Ari leaned on me, stuck his thumb in his mouth and his blanket under his arm. This tow-headed preschooler thought of himself as a married man. Who was I to judge?

I often find myself wondering how I got here myself. When did I go from being five years old, playing house with Kathy Kincaid from across the street, to a man in his 40s with a wife, three sons, a home, a job, and the other accessories of a grown-up life?

On the rare occasion when I’m alone with nothing to do and everyone else asleep, I sit on the couch and ponder all of this. I survey the strewn sweatshirts, game pieces, and orphaned socks my boys frequently forget to put away. I stare at the photographs on the walls and shelves capturing the memories of amusement parks and vacations. Then I go to the rooms of my sons just to listen to them breathe.

I reach my own bedroom to see my wife barely visible under the covers. Her piles of graded papers and correspondence from the committees she’s involved in spread over the nightstand.

“We forgot to sign the field-trip form for Jacob,” she mumbles throatily before drifting off again.

I sign the form and climb beneath the blankets. I stare at this woman. Her hair is disheveled; a slight frown knits her eyebrows. This is the person I married with whom I have built a life full of all the people and experiences I once only dreamed about.

There are plenty of times when I have shortness of breath, weighed down by myriad responsibilities. Occasionally, I succumb to the fantasy flashes of writing great novels in a solitary mountain cabin or of a playboy lifestyle of being surrounded by exotic women and powerful men admiring of my status.

Then there are the real moments when I know I am damn lucky to have Wendy. She’s smart, sexy, strong, and incredibly tolerant of my downfalls. But what always strikes me about our marriage is our mutual interest in working our butts off to make the partnership grow. We have plenty of leaks and holes in our marital fortress, yet we continue to patch them up while adding new rooms to labor and play in.

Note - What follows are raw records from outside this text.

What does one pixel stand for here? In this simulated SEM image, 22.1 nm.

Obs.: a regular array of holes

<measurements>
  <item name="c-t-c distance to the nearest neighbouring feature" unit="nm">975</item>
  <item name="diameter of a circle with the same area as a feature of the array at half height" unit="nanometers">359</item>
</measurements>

Our sons learn a lot about the nuts and bolts of marriage because we hide little from them. This may have helped Ari when he found out Maddie had moved to another school. He cried, but took heart in Wendy’s promise to help him phone and e-mail the woman he calls “my wife.”

Two years into the relationship, Ari maintains his unique affection for Maddie. Before his fifth birthday party, I caught him ransacking his dresser drawers.

“I have to find the right clothes to wear for Maddie,” he explained, worried since he had not seen her in a couple of months.

When Sharon brought her daughter to the door, Ari smiled broadly and guided Maddie into the party to show her around.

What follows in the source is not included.